We have an automation script that creates non-conformance records based on incoming quality events from our manufacturing execution system. The script works fine for individual events, but when multiple non-conformance events are logged in rapid succession during batch imports, we’re getting duplicate records created.
Here’s a simplified version of our current logic:
for (QualityEvent event : eventList) {
NonConformance nc = createNonConformance(event);
nc.setEventId(event.getId());
save(nc);
}
The event identifier usage should prevent duplicates, but somehow the same event is generating multiple non-conformance records. I suspect there’s a timing issue with the deduplication logic where the script checks for existing records before the previous save operation completes. This is causing major reporting confusion as our metrics are inflated with duplicate entries.
Has anyone dealt with similar concurrency issues in VVQ 23R2 automation scripts?

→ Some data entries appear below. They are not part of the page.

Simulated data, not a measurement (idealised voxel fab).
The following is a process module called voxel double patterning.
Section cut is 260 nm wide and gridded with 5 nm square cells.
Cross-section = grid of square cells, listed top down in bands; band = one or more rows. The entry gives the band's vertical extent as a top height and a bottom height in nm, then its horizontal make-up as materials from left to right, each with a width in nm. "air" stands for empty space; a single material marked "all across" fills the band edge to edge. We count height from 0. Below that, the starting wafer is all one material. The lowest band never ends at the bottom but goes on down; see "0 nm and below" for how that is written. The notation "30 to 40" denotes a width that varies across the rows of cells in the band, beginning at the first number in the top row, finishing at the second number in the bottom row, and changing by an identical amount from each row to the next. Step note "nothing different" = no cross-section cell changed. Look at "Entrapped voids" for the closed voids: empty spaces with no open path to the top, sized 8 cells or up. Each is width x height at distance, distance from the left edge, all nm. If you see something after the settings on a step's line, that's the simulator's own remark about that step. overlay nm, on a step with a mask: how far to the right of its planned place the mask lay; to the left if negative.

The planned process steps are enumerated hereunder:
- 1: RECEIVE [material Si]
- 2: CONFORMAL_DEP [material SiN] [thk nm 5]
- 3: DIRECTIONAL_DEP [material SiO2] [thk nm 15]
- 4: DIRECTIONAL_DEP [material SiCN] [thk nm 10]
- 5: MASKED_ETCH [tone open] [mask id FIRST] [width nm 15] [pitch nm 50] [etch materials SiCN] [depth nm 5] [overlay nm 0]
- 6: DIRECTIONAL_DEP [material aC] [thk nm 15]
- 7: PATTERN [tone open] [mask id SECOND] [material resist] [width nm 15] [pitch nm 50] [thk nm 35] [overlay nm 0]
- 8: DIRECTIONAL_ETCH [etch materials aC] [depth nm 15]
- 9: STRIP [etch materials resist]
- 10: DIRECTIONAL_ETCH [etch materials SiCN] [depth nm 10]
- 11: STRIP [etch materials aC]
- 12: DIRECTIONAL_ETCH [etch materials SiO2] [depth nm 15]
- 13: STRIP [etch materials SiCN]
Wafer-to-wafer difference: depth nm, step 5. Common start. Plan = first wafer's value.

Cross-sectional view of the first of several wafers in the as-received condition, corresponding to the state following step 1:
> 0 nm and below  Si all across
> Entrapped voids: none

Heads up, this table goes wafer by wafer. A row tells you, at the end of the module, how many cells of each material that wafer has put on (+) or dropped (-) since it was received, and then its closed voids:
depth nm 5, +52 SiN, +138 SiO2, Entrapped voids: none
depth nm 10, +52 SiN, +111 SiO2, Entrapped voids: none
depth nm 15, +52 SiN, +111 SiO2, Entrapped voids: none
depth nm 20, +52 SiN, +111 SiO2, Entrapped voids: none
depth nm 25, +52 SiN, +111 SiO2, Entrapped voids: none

Here’s a comprehensive solution that addresses all three focus areas:
Deduplication Logic: Implement a robust deduplication strategy using a combination of database-level unique constraints and application-level checks. First, ensure your non-conformance object has a unique index on the event_id field at the database level. This provides a hard guarantee against duplicates regardless of timing issues.
Event Identifier Usage: Enhance your event identifier strategy to include both the source event ID and a timestamp hash. This creates a compound key that’s truly unique:
String uniqueKey = event.getId() + "_" +
generateHash(event.getTimestamp());
if (!recordExists(uniqueKey)) {
NonConformance nc = createNonConformance(event);
nc.setUniqueIdentifier(uniqueKey);
nc.setEventId(event.getId());
}
Automation Script Update: Refactor your script to use a try-catch pattern that gracefully handles duplicate key violations:
for (QualityEvent event : eventList) {
try {
String uniqueKey = buildUniqueKey(event);
if (isNewEvent(uniqueKey)) {
NonConformance nc = createNC(event, uniqueKey);
save(nc);
}
} catch (DuplicateKeyException e) {
logDuplicateAttempt(event.getId());
continue;
}
}
Additionally, implement a post-processing cleanup job that runs after batch imports to identify and merge any duplicates that slipped through. This job should compare non-conformance records created within the same time window (e.g., last 5 minutes) and consolidate any that share the same event ID, keeping the first created record and archiving the duplicates.
For immediate remediation, run a data cleanup script to identify and remove existing duplicates based on event ID, keeping only the earliest created record for each unique event. Then deploy the updated automation script with proper deduplication logic to prevent future occurrences.
I tried adding a query check, but the duplicates are still appearing occasionally. I think the problem is that the query executes before the previous save commits to the database. Is there a way to force synchronous processing or implement a proper locking mechanism in Veeva Vault automation scripts?
We had the exact same problem. The solution was to add a unique constraint check before the save operation. Query the system for any non-conformance records with the same event ID, and only proceed with creation if the query returns zero results. Also consider adding a small delay between batch operations to reduce the likelihood of concurrent execution.
You need to implement idempotency in your script. Instead of just checking if a record exists, use a two-phase approach: first, try to create a placeholder record with just the event ID in a locked state, then update it with full details. If the placeholder creation fails due to a duplicate key, you know another process is already handling that event. This pattern works well for high-volume batch processing scenarios where concurrent execution is unavoidable.
Another approach is to modify your batch import process to deduplicate events before they reach the automation script. Implement a staging area where incoming events are collected and deduplicated based on event ID, then process only unique events through your automation. This shifts the responsibility upstream and ensures your automation script receives clean, unique data to begin with.